Their mother Christina (nee Maciver), formerly of 25 Valtos, had lost two brothers in the first World War. Norman Maciver serving on a destroyer was swept overboard and lost in 1915 and Murdo Maciver in the Canadian Seaforths was killed in action in France 1916. Donald Macdonald, the father of the five young seamen had served in World War One and contracted malaria, which recurred often. Their uncle John Macdonald, who was in the Merchant Navy in 1939-45, was also a veteran of the 1914-18 war.

Two of the five brothers were lost at sea. Donald Norman, who was called up at the beginning of the war, was lost on HMS Gloucester off Crete in 1941 aged 23 and Murdo who had joined the Merchant Navy, was lost on the SS Empire Comet off Halifax, Nova Scotia in 1942 aged 21. This was the only family in Uig to lose two sons.

The family’s eldest son Duncan worked long hours as a labourer hauling stones to the many croft houses under construction in Valtos at the time. Duncan joined the Merchant Navy in 1935 at the age of twenty one and later as a reservist, was called up at the start of hostilities and was awarded the DSM (Distinguished Service Medal) while serving on HMS Welshman during the relief of Malta in 1942. HMS Welshman was sunk later that year in North Africa and Duncan joined the HMS Orion. After the war Duncan was a weaver and settled in Bragar, Lewis.

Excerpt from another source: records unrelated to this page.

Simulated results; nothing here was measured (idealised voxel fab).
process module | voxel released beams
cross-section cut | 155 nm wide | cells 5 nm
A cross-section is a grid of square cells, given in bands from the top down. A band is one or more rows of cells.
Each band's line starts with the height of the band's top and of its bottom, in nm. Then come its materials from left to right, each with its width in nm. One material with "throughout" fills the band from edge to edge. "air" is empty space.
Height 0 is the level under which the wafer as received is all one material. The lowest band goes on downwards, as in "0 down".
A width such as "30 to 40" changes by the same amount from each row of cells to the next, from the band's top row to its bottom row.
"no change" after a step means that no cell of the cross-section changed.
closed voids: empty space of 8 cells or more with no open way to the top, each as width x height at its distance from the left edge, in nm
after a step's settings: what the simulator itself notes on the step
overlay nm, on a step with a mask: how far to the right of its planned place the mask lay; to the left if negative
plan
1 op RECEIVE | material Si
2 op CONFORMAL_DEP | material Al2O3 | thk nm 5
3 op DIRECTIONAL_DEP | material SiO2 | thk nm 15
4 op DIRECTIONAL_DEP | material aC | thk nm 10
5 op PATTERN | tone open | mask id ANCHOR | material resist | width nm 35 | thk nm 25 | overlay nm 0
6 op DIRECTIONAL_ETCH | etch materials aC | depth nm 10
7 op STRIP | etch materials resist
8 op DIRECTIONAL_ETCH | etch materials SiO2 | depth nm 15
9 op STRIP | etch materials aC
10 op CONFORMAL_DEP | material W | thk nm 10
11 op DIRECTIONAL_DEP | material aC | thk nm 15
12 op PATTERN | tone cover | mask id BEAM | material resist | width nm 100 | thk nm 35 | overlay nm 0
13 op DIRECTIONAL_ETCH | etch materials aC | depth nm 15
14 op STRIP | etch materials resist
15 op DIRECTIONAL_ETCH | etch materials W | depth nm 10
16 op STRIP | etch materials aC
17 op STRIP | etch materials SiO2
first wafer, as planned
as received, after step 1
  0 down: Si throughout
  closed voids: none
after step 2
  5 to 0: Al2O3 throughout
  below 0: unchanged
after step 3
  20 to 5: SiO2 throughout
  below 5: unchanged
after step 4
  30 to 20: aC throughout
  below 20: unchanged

Norman Macdonald served on the Silicia and HMS Trouncer, an aircraft carrier built in America in 1940. Later when one of his own sons joined the Merchant Navy in 1966, his first ship was the Benrinnes he was amazed to find it was his father’s old ship the HMS Trouncer coverted back to a conventional cargo ship. After the war Norman returned to Uig and worked, at first, as an insurance agent, then for the Hydro, when the electricity came to Valtos in 1952. After that he worked on the building of the RAF Camp at Aird Uig and worked in the camp as a civilian until the camp closed in 1955. Norman was married in Valtos and died in 1989.

John Macdonald (Tochaidh) lived at the family croft at 22 Valtos and said: “I had an enlisting deferment for nine months as Donald Norman and Murdo had been lost, then I was enlisted in 1943. Murdo was called up and never returned, Donald Norman had one leave before he was lost. The only time I met my brother Norman during the war was in Glasgow, in my cousins house, Norman was going on leave and my leave was over.

“I remember the D-Day landings in France. I was on the Emphatic at Arromanches the part of the coast where the British were landing. I had been up all night and went to get my head down, suddenly the loud firing started and I couldn’t sleep. I went up on deck and saw the Orion about 20 metres away, my brother Duncan was on it. Another time the Orion was going into Malta and passed us on the way out. That was as close as I got to meeting Duncan during the war years.

“Duncan and Norman were demobbed at the end of the war, but as the Emphatic was an American tug crewed by British Merchant Navy men they didn’t send replacement crews and we were sent to the Philippines. It took me two years to get back, I was in Burma and Singapore and came back to Lewis in February 1947. I spent some time in the Merchant Navy, after that I was weaving at home. Then for ten years I worked on the road for the County Council until I retired. There is nobody left on the Valtos peninsula that served in the war except myself. There were no good times then.”

The picture shows Donald Macdonald (Domhnall Daoighear) and his wife Christina nee Maciver with their five sons, who served in World War Two. The picture was taken by a relative on 3 September 1939, the Sunday afternoon war was declared. This was to be the last time the family were together.